Directive 24, as it is called, was issued in July 2023 just two months before US President Joe Biden visited Hanoi as Washington seeks a reliable alternative trading partner to China.

The directive’s stated goal is to ensure national security at a time of deepening international integration, according to a review of it by Vietnam-focused human rights organisation The 88 Project.

Communist, one-party Vietnam is pushing for foreign investment as it seeks to upgrade its thriving industrial sector to more lucrative high-tech manufacturing.

Directive 24 issues nine orders for party and state organisations, including instructions to control foreign travel by Vietnamese citizens and to closely monitor international cooperation “to prevent attempts to exert influence through economic, cultural and social activities that affect national security”.

It also orders the development and “strict implementation” of policies and laws on national security, especially in relation to foreign investment and foreign NGOs in Vietnam.

The authenticity of the secret document has not been officially confirmed, but The 88 Project said it had been referred to by name and date by at least 45 state media sources and 18 government documents, and a senior party official promulgated the directive in a conference speech in December.

“The directive frames all forms of international commerce and cooperation as threats to national security and articulates a disturbing plan to deal with these perceived threats by systematically violating the human rights of the country’s 100 million citizens,” The 88 Project says in its report.

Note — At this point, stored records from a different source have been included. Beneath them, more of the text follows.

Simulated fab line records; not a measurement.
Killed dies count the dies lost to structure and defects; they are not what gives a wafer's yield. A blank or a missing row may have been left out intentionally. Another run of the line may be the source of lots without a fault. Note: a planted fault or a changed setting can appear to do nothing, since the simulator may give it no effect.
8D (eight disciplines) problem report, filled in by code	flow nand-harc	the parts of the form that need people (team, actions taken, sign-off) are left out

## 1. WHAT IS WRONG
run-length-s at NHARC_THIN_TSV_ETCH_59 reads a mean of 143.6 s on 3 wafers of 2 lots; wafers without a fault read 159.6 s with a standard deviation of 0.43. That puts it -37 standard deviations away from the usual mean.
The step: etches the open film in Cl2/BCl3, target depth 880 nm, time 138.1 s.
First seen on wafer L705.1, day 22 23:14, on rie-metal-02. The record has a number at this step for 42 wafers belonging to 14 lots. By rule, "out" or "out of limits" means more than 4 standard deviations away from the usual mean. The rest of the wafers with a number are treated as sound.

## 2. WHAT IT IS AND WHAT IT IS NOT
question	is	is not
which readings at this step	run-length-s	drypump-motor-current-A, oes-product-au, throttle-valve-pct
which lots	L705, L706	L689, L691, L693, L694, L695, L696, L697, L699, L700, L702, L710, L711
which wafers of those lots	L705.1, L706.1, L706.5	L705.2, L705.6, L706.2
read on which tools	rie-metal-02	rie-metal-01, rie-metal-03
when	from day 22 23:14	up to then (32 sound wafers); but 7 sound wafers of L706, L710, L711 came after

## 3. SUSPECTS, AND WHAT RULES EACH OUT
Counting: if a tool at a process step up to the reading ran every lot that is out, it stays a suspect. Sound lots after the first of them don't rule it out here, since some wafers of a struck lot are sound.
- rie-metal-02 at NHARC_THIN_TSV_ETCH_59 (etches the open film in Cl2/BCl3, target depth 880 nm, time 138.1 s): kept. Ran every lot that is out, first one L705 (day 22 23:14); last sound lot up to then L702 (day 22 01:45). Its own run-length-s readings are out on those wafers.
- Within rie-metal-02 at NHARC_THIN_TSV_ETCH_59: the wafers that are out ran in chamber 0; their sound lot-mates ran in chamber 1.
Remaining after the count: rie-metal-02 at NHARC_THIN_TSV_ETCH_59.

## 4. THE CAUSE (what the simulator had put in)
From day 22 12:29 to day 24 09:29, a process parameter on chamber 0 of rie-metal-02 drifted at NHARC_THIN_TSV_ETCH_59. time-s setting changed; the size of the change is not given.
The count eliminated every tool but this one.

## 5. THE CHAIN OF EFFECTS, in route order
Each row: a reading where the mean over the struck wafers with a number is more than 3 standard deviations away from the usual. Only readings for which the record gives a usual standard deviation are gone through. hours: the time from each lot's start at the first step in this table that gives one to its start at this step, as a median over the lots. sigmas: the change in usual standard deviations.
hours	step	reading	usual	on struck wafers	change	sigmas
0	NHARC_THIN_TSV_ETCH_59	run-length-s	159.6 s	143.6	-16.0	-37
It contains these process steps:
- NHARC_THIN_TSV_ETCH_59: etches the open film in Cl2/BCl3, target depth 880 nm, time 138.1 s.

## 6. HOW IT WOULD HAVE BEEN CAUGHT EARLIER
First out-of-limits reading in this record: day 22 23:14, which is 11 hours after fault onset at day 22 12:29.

“Directive 24 reveals that Vietnam’s leaders are profoundly ambivalent about the country’s integration with the world and offers a rare look into their paranoid minds,” the report adds.

Vietnam’s communist government tolerates no dissent and there are currently 175 activists in jail in the country, according to The 88 Project.

Government critics face intimidation, harassment and restricted movement.

Since 2021, five environmentalists have been jailed for tax evasion, in what activists see as a campaign to silence them.

A sixth was arrested for allegedly misappropriating government documents.

“The common thread in these cases is that each of the climate activists ran organisations that conducted advocacy on energy policy, each received foreign funding to carry out this work and each participated in civil society coalitions,” the 88 Project report said.

The report comes just days after foreign minister Bui Thanh Son called on countries to support Vietnam’s bid for re-election as a member of the United Nations Human Rights Council (UNHRC) for the 2026-2028 tenure.